Inspirations

Leda Rafanelli (1880-1971)

Photo: Wikipedia

‘Leda isn’t the type to ask for directions. She creates her own path for herself, and although it twists and turns, it can only be her path.’ Leda Rafanelli, marginal note.

Writer, anarchist, publisher and convert to Islam, Leda Rafanelli lived through the rise of fascism in Italy. She was the author of over a dozen novels and founder of one of the most significant libertarian publishing houses in the 19th century. Born to a modest family in Tuscany, Leda was a talented writer from adolescence. At 20 years of age after some kind of scandal, she moved to Alexandria in Egypt which had a large Italian expatriate community. She came into contact with the anarchist movement in the region, including writer and poet Giuseppe Ungaretti. She quickly gained a reputation as a ‘propagandist’ for her skill as a writer, as well as learning the useful publishing skill of typesetting.

At the time, the term propaganda referred to persuasive writing of all sorts, not biased or misleading texts developed to espouse a particular political point of view. Many of Leda’s early writings were distributed as pamphlets and articles, designed to reach the widest possible audience in order to spread her political message. Her writings might be best understood as social critiques, stimulated by empathy for the sufferings of common people living under oppressive rule, focusing on the lives of characters who were otherwise ignored – underdogs and outcasts, set in asylums, brothels and jails, in the manner of French author Emile Zola. She also wrote on the topics of anarchist philosophy and current politics.

Although critical of gender roles and the restrictions on female sexuality, Leda disdained the contemporary feminist movement, subscribing to the belief in gender differences to the extent that she held that men were women’s ‘natural’ superiors.

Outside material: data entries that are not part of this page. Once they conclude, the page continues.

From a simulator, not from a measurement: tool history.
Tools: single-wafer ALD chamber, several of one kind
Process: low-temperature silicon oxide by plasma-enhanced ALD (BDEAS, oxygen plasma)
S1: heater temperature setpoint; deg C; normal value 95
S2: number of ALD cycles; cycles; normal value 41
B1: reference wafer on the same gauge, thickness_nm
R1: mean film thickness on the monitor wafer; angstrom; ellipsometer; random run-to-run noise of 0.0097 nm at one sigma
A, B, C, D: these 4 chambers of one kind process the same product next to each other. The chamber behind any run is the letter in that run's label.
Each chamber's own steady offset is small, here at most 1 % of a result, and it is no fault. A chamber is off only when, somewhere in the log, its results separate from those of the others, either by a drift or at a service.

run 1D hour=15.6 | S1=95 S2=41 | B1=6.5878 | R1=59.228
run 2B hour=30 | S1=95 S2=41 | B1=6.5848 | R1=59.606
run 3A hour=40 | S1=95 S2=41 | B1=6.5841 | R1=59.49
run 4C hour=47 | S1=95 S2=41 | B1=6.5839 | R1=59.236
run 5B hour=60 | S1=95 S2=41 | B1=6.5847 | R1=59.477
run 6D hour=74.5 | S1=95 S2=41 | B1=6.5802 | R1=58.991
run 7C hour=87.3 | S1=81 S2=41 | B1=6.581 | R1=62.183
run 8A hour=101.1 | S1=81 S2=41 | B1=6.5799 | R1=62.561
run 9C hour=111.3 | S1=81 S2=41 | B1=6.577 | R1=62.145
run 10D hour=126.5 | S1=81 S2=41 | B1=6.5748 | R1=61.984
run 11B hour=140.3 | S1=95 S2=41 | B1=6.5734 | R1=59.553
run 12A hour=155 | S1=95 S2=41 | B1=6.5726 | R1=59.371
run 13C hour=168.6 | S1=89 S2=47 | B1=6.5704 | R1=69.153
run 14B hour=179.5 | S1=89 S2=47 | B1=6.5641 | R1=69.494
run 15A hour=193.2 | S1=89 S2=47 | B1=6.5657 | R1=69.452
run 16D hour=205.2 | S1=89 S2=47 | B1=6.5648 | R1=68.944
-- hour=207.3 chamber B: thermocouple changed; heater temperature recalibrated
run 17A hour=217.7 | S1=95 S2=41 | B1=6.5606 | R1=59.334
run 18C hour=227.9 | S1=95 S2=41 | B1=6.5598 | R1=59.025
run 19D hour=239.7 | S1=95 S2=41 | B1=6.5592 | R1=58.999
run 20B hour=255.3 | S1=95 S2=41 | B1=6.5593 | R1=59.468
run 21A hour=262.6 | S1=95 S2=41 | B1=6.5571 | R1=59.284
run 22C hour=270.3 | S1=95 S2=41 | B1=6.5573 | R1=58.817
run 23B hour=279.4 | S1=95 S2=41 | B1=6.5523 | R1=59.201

It was in Egypt, at 20 years of age, that Leda converted Islam. She favorably considered the Arab cultures she came into contact with, which contrasted with her experiences of a Europe which at the time was undergoing rapid industrialization. With a Sufi-inflected understanding of Islam, she held that the faith supported the natural dignity of all human beings, believed in the ‘natural’ order of Islamic societies (which she held to be superior to European political institutions), and felt the sense of ‘God’s will’ – a phrase which frequently recurs in her writing on Arab societies. She wrote several short stories, mostly for children, set in Northern Africa in order to share her understandings of Arab culture and Islam. Biographer Andrea Pakieser describes Leda’s relationship with Islam as a private spiritual resource which informed her interior life, in contrast to her public and secular life as a publisher and political activist. In the absence of any developed Muslim community in Italy, Leda’s version to Islam was mostly developed according to her own readings of Islamic and Arab literature. She studied the Arabic language in order to read the Quran, and to explore the religion in depth. Although in a sense her faith was a private one, it was also displayed through her adoption of exotic pseudo-‘Eastern’ style dress, including long caftans, head-dresses and layers of jewellery, as well her faithful adherence to the Ramadan fast. In accordance with her respect for Islamic culture, she was vehemently anti-colonial, a view expressed particularly in her novel The Oasis, which was published under the nom de plume Etienne Gamalier.

Her first novel was published in 1904 and features the adventures of two sisters, and introduces the theme of free love. As an advocate of ‘free love’, she led an eventful romantic life, even at one point being pursued by Benito Mussolini in his pre-fascist days. She took many lovers over her life. Although married to Luigio Polli in 1902, she had a 23 year relationship with Guiseppe Monanni. She also had relationships with the futurist painter Carlo Carrà, Rabbi Emanuel Taamrat, and the soldier/interpreter Adem Surur, amongst several others.

With her long-term lover Monanni, she founded a libertarian publishing house which would go through a variety of incarnations due to pressure by the fascists who had seized power in 1922. She edited books, magazines and pamphlets which were published sporadically until the beginning of the First World War. Leda and Monnani identified that within the repressive climate of Mussolini’s Italy,  subversive fiction escaped censorship more easily than more blatant political writings. The house also produced translations of other works into Italian, including the work of Maxim Gorky, Upton Sinclair, George Bernard Shaw, Aldous Huxley and Friedrich Nietzsche.

In 1944, Leda moved to Genoa to live with her son’s family. She remained in Genoa after his death that same year for the rest of her life. She earned money through fortune-telling and explored her interests in Eastern philosophies, whilst developing a semi-autobiographical history of the Italian anarchist movement in the 20th century, which was never finished. Her work has been collected in the Camillo Berneri Archive in Reggio Emilia. Extraordinary, fascinating and occasionally paradoxical, Leda Rafanelli was a woman who had  the courage to defy the expectations of her time.